Africa Built a Mobile Money Giant. So, Why Does Cash Still Control Daily Trade?
Africa’s mobile money ecosystem has become one of the continent’s largest digital finance transformations Sub-Saharan Africa processed around 1.4 trillion dollars in mobile money transactions in 2025, representing roughly two-thirds of global transaction value, according to GSMA industry data.
Platforms such as M-Pesa, MTN MoMo, Orange Money, and Airtel Money have transformed how millions of people move money, especially in markets where traditional banking infrastructure remains limited.
From an investment perspective, the story looks almost complete. Mobile money adoption is growing, transaction volumes continue rising, and telecom operators are expanding deeper into financial services.
But inside everyday trade, cash still solves problems that digital payments do not consistently handle well.
Where Mobile Money Wins and Where It Still Breaks
In many African cities, mobile money works extremely well for person-to-person transfers, airtime purchases, and bill payments. But daily trade in informal markets still exposes operational friction that policy reports rarely address.
A trader in Kampala may receive payments through mobile money in the morning, then switch back to cash during peak hours because network delays slow customer flow. In Lagos, some merchants still ask customers for cash after failed transfer confirmations, forcing customers and merchants to stand around waiting while traders verify whether money has actually arrived.

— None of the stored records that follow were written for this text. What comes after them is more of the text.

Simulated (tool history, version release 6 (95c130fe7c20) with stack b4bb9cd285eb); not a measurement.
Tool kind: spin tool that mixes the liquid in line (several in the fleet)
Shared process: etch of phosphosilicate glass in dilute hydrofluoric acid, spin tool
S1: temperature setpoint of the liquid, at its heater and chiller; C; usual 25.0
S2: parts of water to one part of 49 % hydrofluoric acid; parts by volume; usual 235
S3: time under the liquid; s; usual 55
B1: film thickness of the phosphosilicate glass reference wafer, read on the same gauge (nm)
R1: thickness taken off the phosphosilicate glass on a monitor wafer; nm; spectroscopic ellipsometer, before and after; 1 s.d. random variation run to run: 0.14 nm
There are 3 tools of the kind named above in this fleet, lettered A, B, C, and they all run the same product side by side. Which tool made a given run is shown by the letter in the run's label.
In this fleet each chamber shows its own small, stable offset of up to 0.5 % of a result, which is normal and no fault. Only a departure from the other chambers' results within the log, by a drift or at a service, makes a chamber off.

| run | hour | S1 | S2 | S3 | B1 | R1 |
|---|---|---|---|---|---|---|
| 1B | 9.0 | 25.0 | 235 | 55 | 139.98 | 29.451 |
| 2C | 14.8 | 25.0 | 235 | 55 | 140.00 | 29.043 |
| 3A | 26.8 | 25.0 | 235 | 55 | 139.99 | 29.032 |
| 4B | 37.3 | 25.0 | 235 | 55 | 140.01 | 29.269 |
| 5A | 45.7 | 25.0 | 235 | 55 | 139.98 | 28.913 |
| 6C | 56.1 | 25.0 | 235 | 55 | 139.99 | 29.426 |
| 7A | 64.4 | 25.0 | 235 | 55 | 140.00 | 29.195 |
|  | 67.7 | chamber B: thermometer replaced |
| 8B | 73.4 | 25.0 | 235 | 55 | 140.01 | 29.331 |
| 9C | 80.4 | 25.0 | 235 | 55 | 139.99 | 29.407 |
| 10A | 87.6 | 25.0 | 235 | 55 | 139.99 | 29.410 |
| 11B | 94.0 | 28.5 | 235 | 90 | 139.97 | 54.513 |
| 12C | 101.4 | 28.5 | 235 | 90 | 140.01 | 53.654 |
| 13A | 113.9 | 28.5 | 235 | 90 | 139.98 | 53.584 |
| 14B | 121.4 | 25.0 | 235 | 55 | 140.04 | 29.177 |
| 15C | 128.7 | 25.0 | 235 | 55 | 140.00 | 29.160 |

The problem is no longer access to digital payments. It is whether merchants trust them under pressure.
Cash settles instantly. It does not depend on network stability, failed confirmation messages, or delayed reversals during busy trading periods.
For businesses operating on thin margins and fast inventory turnover, even short delays can directly affect sales volume.
The Interoperability Problem Still Has Not Fully Disappeared
Africa’s mobile money systems expanded quickly, but many still operate in fragmented ecosystems tied to telecom networks, national regulations, and separate settlement systems.
Cross-network transfers have improved in countries like Ghana and Kenya, yet friction still exists across many regional corridors. Operators continue dealing with settlement delays, varying transaction fees, and inconsistent interoperability between platforms.
For small businesses operating across borders, these inefficiencies become expensive very quickly.
A merchant moving goods between neighboring countries may still lose money through conversion costs, delayed settlement times, or multiple wallet transfers before funds fully clear.
This is where the mobile money narrative becomes more complicated. The infrastructure exists, but the experience is not yet frictionless enough to fully replace how traders already move money day to day.
Why Informal Markets Still Trust Cash More Than Platforms
One of the biggest misconceptions around mobile money adoption is the assumption that high transaction volume automatically means full behavioral transition away from cash.
In practice, many businesses operate in hybrid systems where both cash and mobile money exist side by side.
Digital payments may handle supplier transfers or remote transactions, while physical cash still dominates high-speed retail environments where reliability matters more than convenience.
This is not resistance to technology. It is merchants adapting to the fastest and least risky way to keep business moving.
If one failed transfer can hold up multiple customer transactions during a busy market period, traders naturally fall back to the method with the lowest execution risk.
That is why cash continues to survive even inside economies considered global leaders in mobile money adoption.
Forward-Looking Implications for Africa’s Payment Infrastructure
Africa’s mobile money growth is real and economically significant. The continent now operates one of the largest digital payment ecosystems in the world.
But moving forward, the challenge is no longer introducing digital payments. It is reducing the operational friction that still makes cash more dependable in parts of everyday trade.
Until interoperability improves consistently across networks, settlement becomes more reliable under pressure, and merchants trust digital payments as much as physical cash, Africa’s payment economy will likely remain hybrid rather than fully cashless.
The deeper issue is that transaction volume does not automatically translate into trust during real commerce. Mobile money may dominate headlines and growth statistics, but traders still judge payment systems by what happens during busy market hours when sales cannot afford delays. Until digital payments become as predictable as cash under pressure, Africa’s economy will likely continue operating between two systems instead of fully transitioning to one.